SQL: powerful tricks with self-joins

If you are using SQL you know about the many types of joins, like inner join, left join, right, etc.. one particular powerful type of join…

SQL: powerful tricks with self-joins
Photo by Caspar Camille Rubin on Unsplash

If you are using SQL you know about the many types of joins, like inner join, left join, right, etc.. one particular powerful type of join is self join, a self join as its name mentions is a type of join between records of the same table, let's see some examples.

Finding Duplicates

Assume we have the following table named people, and we want to identify duplicate records

id,name,age,city 
1,Alice,30,New York 
2,Bob,25,Los Angeles 
3,Charlie,35,Chicago 
4,David,40,New York 
5,Eve,30,Los Angeles 
6,Alice,30,New York 
7,Frank,45,Chicago 
8,Grace,28,Houston 
9,Hank,50,Dallas 
10,Ivy,22,San Francisco

We can do this with the following query, since the table people has two aliases p1 and p2 we can now treat the table as two different tables, and we ask the database to return all rows where p1 and p2 have the same name, age, and city but different id (this is very important or else it would compare the record with its self which is wrong self)

select p1.name,p1.age,p1.city from people as p1 
inner join people as p2 
on p1.name = p2.name and p1.age = p2.age and p1.city = p2.city 
where p1.id <> p2.id;

Correctly finds the following two records

Alice|30|New York 
Alice|30|New York

Finding consecutive rows

self-join can help you find consecutive rows based on a sequential column like date, id, etc.

Assume that we have a table named events with the following content

1|2024-01-01|New Year Celebration 
2|2024-01-02|Conference Day 1 
3|2024-01-03|Conference Day 2 
4|2024-01-05|Company Meeting 
5|2024-01-06|Project Deadline

Executing the following query returns the consecutive rows based on the date column, this query matches rows from a and b where the event_date column is equal to event_date -1 day .

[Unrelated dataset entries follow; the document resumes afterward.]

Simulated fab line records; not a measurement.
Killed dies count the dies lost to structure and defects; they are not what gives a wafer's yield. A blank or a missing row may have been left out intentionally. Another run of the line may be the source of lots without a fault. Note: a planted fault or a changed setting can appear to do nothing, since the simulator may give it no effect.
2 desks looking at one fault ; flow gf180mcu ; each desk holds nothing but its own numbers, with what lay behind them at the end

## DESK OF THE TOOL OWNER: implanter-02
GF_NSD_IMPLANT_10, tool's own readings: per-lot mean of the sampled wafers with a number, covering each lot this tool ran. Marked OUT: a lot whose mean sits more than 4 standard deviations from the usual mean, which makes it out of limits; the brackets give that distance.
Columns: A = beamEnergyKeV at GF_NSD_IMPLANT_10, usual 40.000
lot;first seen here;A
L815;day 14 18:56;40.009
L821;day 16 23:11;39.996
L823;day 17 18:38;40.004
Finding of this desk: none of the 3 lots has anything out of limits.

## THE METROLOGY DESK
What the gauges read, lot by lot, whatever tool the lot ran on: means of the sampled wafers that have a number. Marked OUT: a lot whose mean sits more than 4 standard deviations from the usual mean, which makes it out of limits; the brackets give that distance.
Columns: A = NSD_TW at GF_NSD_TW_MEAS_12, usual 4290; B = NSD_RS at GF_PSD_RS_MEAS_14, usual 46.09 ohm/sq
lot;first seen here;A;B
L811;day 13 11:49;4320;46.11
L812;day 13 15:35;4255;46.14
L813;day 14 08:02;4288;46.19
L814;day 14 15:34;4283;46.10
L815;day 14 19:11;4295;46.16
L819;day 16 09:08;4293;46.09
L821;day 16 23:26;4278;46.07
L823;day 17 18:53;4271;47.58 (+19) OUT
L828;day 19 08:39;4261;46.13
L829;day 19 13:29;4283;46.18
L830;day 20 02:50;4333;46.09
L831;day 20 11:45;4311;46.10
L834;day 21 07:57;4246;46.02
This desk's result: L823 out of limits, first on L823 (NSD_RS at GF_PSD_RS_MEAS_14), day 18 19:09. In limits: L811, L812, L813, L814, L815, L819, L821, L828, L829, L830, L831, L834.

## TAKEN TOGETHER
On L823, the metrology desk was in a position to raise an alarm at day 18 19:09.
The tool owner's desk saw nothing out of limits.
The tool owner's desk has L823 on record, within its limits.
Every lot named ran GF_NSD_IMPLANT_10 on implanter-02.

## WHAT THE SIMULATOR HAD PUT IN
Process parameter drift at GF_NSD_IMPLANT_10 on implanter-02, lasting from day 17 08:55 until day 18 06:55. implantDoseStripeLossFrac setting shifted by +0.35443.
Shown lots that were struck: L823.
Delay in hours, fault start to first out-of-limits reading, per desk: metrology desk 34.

select a.event_date as current_date, 
       a.event_name as current_date_event, 
       b.event_date as next_date, 
       b.event_name as next_date_event 
from events as a 
join events as b  
on date(a.event_date) = date(b.event_date,'-1 day');

The query produces the following results, each row contains the current date, current date event, next date, and the next date event

current_date|current_date_event  |next_date |next_date_event | 
------------+--------------------+----------+----------------+ 
2024-01-01  |New Year Celebration|2024-01-02|Conference Day 1| 
2024-01-02  |Conference Day 1    |2024-01-03|Conference Day 2| 
2024-01-05  |Company Meeting     |2024-01-06|Project Deadline|

Finding value differences between consecutive rows

A variation of the previous example is to find consecutive rows and calculate the difference between values. Assume the table stocks with the following data

date      |price| 
----------+-----+ 
2024-01-01|100  | 
2024-01-02|105  | 
2024-01-03|102  | 
2024-01-04|108  | 
2024-01-05|107  |

To calculate the difference in price between each consecutive date use the following query

SELECT a.date AS current_date, 
       a.price AS current_price, 
       b.price AS next_price, 
       (b.price - a.price) AS price_change 
FROM stocks a 
JOIN stocks b ON date(a.date) = date(b.date, '-1 day');

This produces the following output

current_date|current_price|next_price|price_change| 
------------+-------------+----------+------------+ 
2024-01-01  |100          |105       |           5| 
2024-01-02  |105          |102       |          -3| 
2024-01-03  |102          |108       |           6| 
2024-01-04  |108          |107       |          -1|

Conclusion

In this article, we saw methods to find duplicate, consecutive and difference in values between consecutive rows with the help of self-join, self-join is a powerful tool that can help you to create cool and efficient reports / solutions using SQL, i hope you enjoyeed this article!